Test-driving a Tesla Model 3 in Tokyo

Recently my son Shintaro and I went to the Tesla showroom in Aoyama, Tokyo to take a Tesla Model 3 for a test drive. I wanted to see for myself how this electric vehicle compared to my almost 12 year old Prius hybrid and to be able to compare it to future EVs from other brands that we may eventually consider.

I’d noticed an increasing number of Teslas around Tokyo, though they’re still far rarer than around the San Francisco bay area. Given that much of Japan is densely populated, range anxiety (an often cited reason for slow electrification) should be less of an issue here compared to the US, particularly with cars that already have over 400 km of range.
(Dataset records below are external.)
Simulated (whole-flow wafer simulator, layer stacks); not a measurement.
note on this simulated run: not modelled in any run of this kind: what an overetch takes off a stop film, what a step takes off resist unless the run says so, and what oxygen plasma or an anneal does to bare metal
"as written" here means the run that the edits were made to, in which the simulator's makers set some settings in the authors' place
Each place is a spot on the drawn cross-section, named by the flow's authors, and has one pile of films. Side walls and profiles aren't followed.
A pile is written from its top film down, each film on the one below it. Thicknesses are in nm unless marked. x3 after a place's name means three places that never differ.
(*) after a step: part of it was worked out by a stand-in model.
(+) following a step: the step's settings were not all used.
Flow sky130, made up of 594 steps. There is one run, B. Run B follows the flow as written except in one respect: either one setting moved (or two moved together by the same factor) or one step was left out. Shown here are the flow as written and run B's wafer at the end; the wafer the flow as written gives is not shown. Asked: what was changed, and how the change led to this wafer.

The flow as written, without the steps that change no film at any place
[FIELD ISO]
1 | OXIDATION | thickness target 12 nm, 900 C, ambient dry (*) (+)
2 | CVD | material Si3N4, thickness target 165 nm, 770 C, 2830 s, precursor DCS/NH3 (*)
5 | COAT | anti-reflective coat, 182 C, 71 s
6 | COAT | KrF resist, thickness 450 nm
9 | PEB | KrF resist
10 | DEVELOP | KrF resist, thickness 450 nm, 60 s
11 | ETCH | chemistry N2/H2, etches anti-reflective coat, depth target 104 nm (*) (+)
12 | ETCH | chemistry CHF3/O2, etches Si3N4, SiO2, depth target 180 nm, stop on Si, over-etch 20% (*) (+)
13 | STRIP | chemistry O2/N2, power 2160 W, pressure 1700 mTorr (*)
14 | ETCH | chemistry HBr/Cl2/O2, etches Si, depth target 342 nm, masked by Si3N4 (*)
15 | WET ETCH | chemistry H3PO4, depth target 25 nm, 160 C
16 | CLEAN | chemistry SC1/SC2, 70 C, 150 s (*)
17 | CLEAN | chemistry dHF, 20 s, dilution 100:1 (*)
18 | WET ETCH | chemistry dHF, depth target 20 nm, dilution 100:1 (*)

I love the practicality of the rear hatch of my Prius that allows me to carry two road bikes without disassembly by simply folding the rear seats. The Tesla Model 3 has a much less accessible trunk, which pretty much rules it out for me. The Model Y will be more practical, but is also even bigger. Apparently it won’t be available in Japan until a year or two after it starts shipping in the US this month (March 2020).

Tesla’s models are quite large by Japanese standards, with implications for parking and for driving on narrow back streets. For example, these are the dimensions of the Tesla Model 3 vs. the current generation Toyota Prius (XW50):

Length: 4690 / 4570 (+120 mm)
Width: 1850 / 1760 (+90 mm)
Height: 1440 / 1470 (-30 mm)

Exact numbers for the Model Y aren’t available yet, but it’s expected to be about the same width but about 1600 mm tall (160 mm taller than the Prius).

The test drive was an unusual experience by Japanese standards. Somebody had mentioned that the dealer experience with Tesla is more like visiting an Apple store than a traditional dealer showroom. I’d say the difference was even greater.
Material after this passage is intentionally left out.